Electronic – calculating inclination using accelerometer

accelerometerinclination

i have an analogue devices ADXL203 accelerometer on a breadout board and was wanting to use this to measure the inclination of some equipment at a reasonably high frequency (20-30 Hz). i am hooking it up to a campbells cr3000 logger to do the sensing. Does anyone have directions on how to interpret the sensor outputs.
thanks

Best Answer

I have a number of things to say here, and some of them do involve agreeing with pingswept and some with penjuin.

cr3000

The cr3000 sampling at 16 bits and 100 Hz is going to be sampling a little slow for you to easily remove noise from your data but at a significantly higher precision then will be usable. I doubt you can get 13 or 14 bits of precision without some pretty good filtering algorithms. Accelerometers have taught me that vibration is the devil, blasted phonons.

Output Capacitor

You need to make sure you do as the datasheet says and signal theory dicates. To quote the datasheet:

The output of the ADXL103/ADXL203 has a typical bandwidth of 2.5 kHz. The user must filter the signal at this point to limit aliasing errors. The analog bandwidth must be no more than half the analog-to-digital sampling frequency to minimize aliasing. The analog bandwidth can be further decreased to reduce noise and improve resolution.

This means you need to pick a capacitor to keep your rate below 50Hz. If you place it above this you can get aliasing, and aliasing makes vibration noise a devil you signed a deal with. They state how to calculate the noise levels from the device, and at a 50Hz bandwidth a peak to peak noise of .006 * Gravity will not even be noticed if you have this on a device with vibrations.

Interpreting Data

This is probably what you are most interested in, and is relatively easy to do. You need to tag a time that the device is at neutral, this being when it is flat and you have it relatively still. Give it a second or two at this point, and then you can take the median of this data to determine the no-G voltage. Then you can use this as a point you compare the device to. Now, from this point, I can directly quote the data-sheet:

When the accelerometer is perpendicular to gravity, its output changes nearly 17.5 mg per degree of tilt.

So you can just simply use this approximation if you are not going to tilt very much, but you will need to use geometry if you plan to tilt in both direction and in angles that are not extremely small.

If you are going to be going larger, they even have the equations spelled out as:

PITCH = ASIN(AX/1 g)
ROLL = ASIN(AY/1 g)

As far as I can tel your device gives a 1V change per 1G of acceleration placed on it. If you have done the calibrate phase, then you should be able to take measurments, subtract the offset, and you have the number of Gs being experienced.
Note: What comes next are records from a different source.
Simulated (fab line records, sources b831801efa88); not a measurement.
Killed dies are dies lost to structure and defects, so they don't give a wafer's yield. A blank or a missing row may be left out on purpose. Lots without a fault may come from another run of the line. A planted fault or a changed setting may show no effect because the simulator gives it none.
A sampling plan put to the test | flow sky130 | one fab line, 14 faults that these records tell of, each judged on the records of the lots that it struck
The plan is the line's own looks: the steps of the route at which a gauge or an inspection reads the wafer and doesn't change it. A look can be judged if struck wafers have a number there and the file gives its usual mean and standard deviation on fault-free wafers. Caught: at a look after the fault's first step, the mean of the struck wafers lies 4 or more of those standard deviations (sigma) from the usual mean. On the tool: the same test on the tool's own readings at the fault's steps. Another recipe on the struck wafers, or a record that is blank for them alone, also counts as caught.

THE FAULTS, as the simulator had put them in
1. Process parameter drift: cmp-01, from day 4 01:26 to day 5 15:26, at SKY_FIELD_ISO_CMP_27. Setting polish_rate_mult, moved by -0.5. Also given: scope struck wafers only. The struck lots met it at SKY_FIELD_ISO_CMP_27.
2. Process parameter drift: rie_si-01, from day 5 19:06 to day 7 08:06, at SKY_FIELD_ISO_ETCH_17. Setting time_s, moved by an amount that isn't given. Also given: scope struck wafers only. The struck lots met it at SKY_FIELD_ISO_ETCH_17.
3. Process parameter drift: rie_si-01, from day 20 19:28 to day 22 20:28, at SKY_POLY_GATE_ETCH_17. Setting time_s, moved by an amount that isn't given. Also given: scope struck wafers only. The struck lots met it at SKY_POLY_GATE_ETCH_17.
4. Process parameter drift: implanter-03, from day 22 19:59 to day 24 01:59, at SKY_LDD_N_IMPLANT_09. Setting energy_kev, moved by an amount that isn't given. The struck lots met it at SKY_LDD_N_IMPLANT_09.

Stop Reading Here unless you run into issues or you would like more information to improve approach.

I added a decent bit more talking about other approaches and methods to improve your approach for fast changing systems or systems where you are going to program the device doing the samples.

Sampling Frequency

You need to be sampling significantly faster than the speed at which your device changes the directions in which it is accelerating, as you have to measure orientation 20-30 times per second. you need to be able to measure quickly enough to filter out vibration noise and acceleration due to other affects, which i have found to be quite large when working with an accelerometer.

3-axis accelerometer

Second, if you have a three axis accelerometer, then you can quite easily recognize when one axis is losing part of the acceleration due to gravity(ie. When the z axis has it's magnitude drop by 2m/s^2, you know that the gain you saw on the other axis is gravity). This will still be messy, but in general there will be an addition of acceleration which gives the velocity needed to change your orientation and then a change in acceleration due to orientation change, often allowing you to recognize orientation.

Problems with 2-axis

This is going to be, as penjuin said, almost impossible with a 2 axis accelerometer, and sketchy at best if you have a system that can have 20-30 different orientations a second, or if you need to have an exact measure of orientation at all times. I am sure a master's student could write a pretty nice thesis on this, or a Doctorate could write a dissertation on improving this algorithm.

Vibration Noise

To add more, if you can put your device on top of something that will keep it statically locked to the motion of your device, but dampens vibration, you will get much better numbers and not need as much software filtering. Some simple foam type padding can be placed between the accelerometer and your device, and if it is digital this should not increase electrical noise and help absorb some vibration noise. This should only be done if you see problems with the vibration noise.

Digital Accelerometer

I would suggest a digital accelerometer that you can use SPI to connect to. Data can be clocked out at a very very high rate and you can work in the back ground as your SPI does the constant work of loading the next set of values. You will need to have a nice microcontroller if it is going to be done digitally. If you can give me better specifics on what you are wanting to do I can give better feedback. If you want a warning based on tilt detection then it should be very easy to do with all analog, but if you want to measure the position and angle of equipment during operation, get ready for some work.

Please let me know if there is something I can add to make this answer more clear or applicable to what you were looking for.